Machine learning techniques applied to crack CAPTCHAs
F-Secure says it’s achieved 90% accuracy in cracking Microsoft Outlook’s text-based CAPTCHAs using its AI-based CAPTCHA-cracking server, CAPTCHA22.
For the last two years, the security firm has been using machine learning techniques to train unique models that solve a particular CAPTCHA, rather than trying to build a one-size-fits-all model.
And, recently, it decided to try the system out on a CAPTCHA used by an Outlook Web App (OWA) portal.
The initial attempt, according to F-Secure, was comparatively unsuccessful, with the team finding that after manually labelling around 200 CAPTCHAs, it could only identify the characters with an accuracy of 22%.

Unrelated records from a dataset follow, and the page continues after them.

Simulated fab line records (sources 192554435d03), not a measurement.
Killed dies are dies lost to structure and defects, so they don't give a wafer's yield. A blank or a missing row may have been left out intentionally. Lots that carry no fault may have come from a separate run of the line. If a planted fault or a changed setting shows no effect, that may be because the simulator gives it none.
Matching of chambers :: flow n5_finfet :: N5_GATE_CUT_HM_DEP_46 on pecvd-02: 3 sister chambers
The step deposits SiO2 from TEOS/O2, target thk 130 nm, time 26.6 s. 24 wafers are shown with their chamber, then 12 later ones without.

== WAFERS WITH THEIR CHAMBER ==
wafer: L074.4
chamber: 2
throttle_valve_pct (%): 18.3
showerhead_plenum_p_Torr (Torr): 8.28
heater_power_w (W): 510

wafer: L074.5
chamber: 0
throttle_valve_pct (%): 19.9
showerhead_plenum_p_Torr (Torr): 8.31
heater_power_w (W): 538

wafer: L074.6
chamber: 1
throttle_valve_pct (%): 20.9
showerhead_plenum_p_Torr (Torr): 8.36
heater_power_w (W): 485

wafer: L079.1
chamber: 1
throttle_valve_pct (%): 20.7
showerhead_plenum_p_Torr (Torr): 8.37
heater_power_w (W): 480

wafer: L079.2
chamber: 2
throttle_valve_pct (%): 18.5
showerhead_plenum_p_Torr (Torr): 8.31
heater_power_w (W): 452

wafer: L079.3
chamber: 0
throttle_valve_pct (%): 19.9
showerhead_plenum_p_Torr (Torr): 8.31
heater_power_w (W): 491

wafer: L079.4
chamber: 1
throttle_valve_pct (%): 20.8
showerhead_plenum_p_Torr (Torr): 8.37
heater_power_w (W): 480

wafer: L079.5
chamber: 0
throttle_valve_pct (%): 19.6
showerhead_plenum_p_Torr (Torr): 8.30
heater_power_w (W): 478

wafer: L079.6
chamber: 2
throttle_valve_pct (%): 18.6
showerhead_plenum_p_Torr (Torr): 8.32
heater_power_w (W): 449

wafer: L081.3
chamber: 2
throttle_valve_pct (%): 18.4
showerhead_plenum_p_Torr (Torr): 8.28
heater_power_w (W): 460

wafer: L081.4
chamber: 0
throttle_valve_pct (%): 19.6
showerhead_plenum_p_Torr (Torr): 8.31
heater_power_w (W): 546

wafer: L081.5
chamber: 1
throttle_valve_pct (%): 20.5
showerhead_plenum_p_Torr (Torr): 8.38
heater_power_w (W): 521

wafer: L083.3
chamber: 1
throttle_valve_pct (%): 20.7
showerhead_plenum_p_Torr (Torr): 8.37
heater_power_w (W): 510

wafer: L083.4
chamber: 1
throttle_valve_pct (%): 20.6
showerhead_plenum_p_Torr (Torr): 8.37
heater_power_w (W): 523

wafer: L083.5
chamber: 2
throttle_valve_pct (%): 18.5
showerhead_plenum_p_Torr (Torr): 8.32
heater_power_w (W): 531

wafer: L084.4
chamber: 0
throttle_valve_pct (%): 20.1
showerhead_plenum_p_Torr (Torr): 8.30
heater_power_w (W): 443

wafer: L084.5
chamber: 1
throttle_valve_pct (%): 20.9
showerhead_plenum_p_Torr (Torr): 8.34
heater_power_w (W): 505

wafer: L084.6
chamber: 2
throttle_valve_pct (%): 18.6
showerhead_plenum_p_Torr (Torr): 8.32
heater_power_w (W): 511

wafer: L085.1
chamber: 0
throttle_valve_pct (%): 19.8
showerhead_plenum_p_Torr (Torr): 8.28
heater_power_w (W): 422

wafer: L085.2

The first issue to emerge was noise, with the team determining that the greyscale value of noise and text was always within two distinct and constant ranges. Tweaks to the tool helped filter out the noise.
The team also realized that some of the test CAPTCHAs had been labelled incorrectly, with confusion between, for example, ‘l’ and ‘I’ (lower case ‘L’ and upper case ‘i’). Fixing this shortcoming brought the accuracy up to 47%.
Pyppeteer pulls the strings
More challenging, though, was handling the CAPTCHA submission to Outlook’s web portal.
“Instead of trying to replicate what occurred in JS, we decided to use Pyppeteer, a browsing simulation Python package, to simulate a user entering the CAPTCHA,” said Tinus Green, a senior information security consultant at F-Secure
“Doing this, the JS would automatically take care of the submission for us.”
Green added: “We could use this simulation software to solve the CAPTCHA whenever it blocked entries and once solved, we could continue with our conventional attack, hence automating the process once again.
“We have now also refactored CAPTCHA22 for a public release.”
CAPTCHA the flag
CAPTCHAs are challenge-response tests used by many websites in an attempt to distinguish between genuine requests to sign-up to or access web services by a human user and automated requests by bots.
Spammers, for example, attempt to circumvent CAPTCHAs in order to create accounts they can later abuse to distribute junk mail.
CAPTCHAs are something of a magnet for cybercriminals and security researchers, with web admins struggling to stay one step ahead.
Late last year, for example, PortSwigger Web Security uncovered a security weakness in Google’s reCAPTCHA that allowed it to be partially bypassed by using Turbo Intruder, a research-focused Burp Suite extension, to trigger a race condition.
Soon after, a team of academics from the University of Maryland was able to circumvent Google’s reCAPTCHA v2’s anti-bot mechanism using a Python-based program called UnCaptcha, which could solve its audio challenges.
Green said: “There is a catch 22 between creating a CAPTCHA that is user friendly – grandma safe as we call it – and sufficiently complex to prevent solving through computers. At this point it seems as if the balance does not exist.”
Web admins shouldn’t, he says, “give away half the required information” through username enumeration, and users should be required to set strong pass phrases conforming to NIST standards.
And, he adds: “Accept that accounts can be breached, and therefore implement MFA [multi-factor authentication] as an additional barrier.”